"O Israel, return to the Lord your God, For you have stumbled because of your iniquity; Take words with you, And return to the Lord. Say to Him, "Take away all iniquity; Receive us graciously, For we will offer the sacrifices of our lips" (Hosea 14:1-2).
Robert Robinson had been converted out of a very worldly life of sin, and at the age of twenty-three wrote the hymn, “O Thou Fount of Every Blessing.” Sadly, Robinson wandered far from the faith and, like the Prodigal Son, journeyed into the distant country of carnality. Until one day – when he was traveling by stagecoach and sitting beside a young woman engrossed in her book. She ran across a verse she thought was beautiful and asked him what he thought of it. Bursting into tears, Robinson said, “Madam, I am the poor unhappy man who wrote that hymn many years ago, and I would give a thousand worlds, if I had them, to enjoy the feelings I had then.” (Kenneth W. Osbeck, 101 Hymn Stories, p. 52)

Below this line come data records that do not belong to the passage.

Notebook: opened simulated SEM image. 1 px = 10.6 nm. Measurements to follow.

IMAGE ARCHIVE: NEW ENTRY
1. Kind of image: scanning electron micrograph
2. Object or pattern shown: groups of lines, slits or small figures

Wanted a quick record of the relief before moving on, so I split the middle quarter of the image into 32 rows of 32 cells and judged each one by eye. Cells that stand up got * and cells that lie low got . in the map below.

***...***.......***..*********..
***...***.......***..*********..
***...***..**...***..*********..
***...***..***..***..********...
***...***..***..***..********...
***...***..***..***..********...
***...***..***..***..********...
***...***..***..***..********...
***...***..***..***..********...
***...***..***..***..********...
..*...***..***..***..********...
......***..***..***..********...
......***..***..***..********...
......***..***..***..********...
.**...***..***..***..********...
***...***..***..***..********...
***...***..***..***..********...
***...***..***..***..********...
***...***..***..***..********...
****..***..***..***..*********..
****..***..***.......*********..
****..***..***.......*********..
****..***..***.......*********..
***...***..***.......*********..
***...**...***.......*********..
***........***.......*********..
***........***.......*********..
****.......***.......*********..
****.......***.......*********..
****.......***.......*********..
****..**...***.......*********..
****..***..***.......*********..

The story is told of a lamb that passed a pig pen each day on the way with its mother to the pasture. Watching the pigs wallow in the mud seemed like fun, and on an especially hot day the lamb asked his mother if he could jump the fence and wallow in the cool mud. She replied, “No.” The lamb then asked the usual question, “Why?” The mother just said, “Sheep don’t wallow.” This didn’t satisfy the lamb. He felt that she had “put him down.” So, as soon as his mother was out of sight, he ran to the pig pen and jumped the fence. He was soon feeling the cool mud on his feet, legs, and stomach, as he wallowed deeper and deeper in the mud. After awhile, he decided he had better go back to his mother, but found that he couldn’t move. He was stuck from the weight of the mud which had gotten into his wool. His pleasure had now become his prison, He cried out and was rescued by the kind shepherd. When cleaned and returned to the fold, the mother told him, “Remember, sheep don’t wallow.”
Sin is like that. It looks so nice, and we think we can escape whenever we wish, but it just isn’t so. Our pleasures soon become our prisons. We must remember, “Christians don’t wallow.” The apostle Peter wrote, “For if, after they have escaped the pollutions of the world through the knowledge of the Lord and Savior Jesus Christ, they are again entangled in them and overcome, the latter end is worse for them than the beginning. For it would have been better for them not to have known the way of righteousness, than having known it, to turn from the holy commandment delivered to them. But it has happened to them according to the true proverb: "A dog returns to his own vomit," and, "a sow, having washed, to her wallowing in the mire” (2 Peter 2:20-22).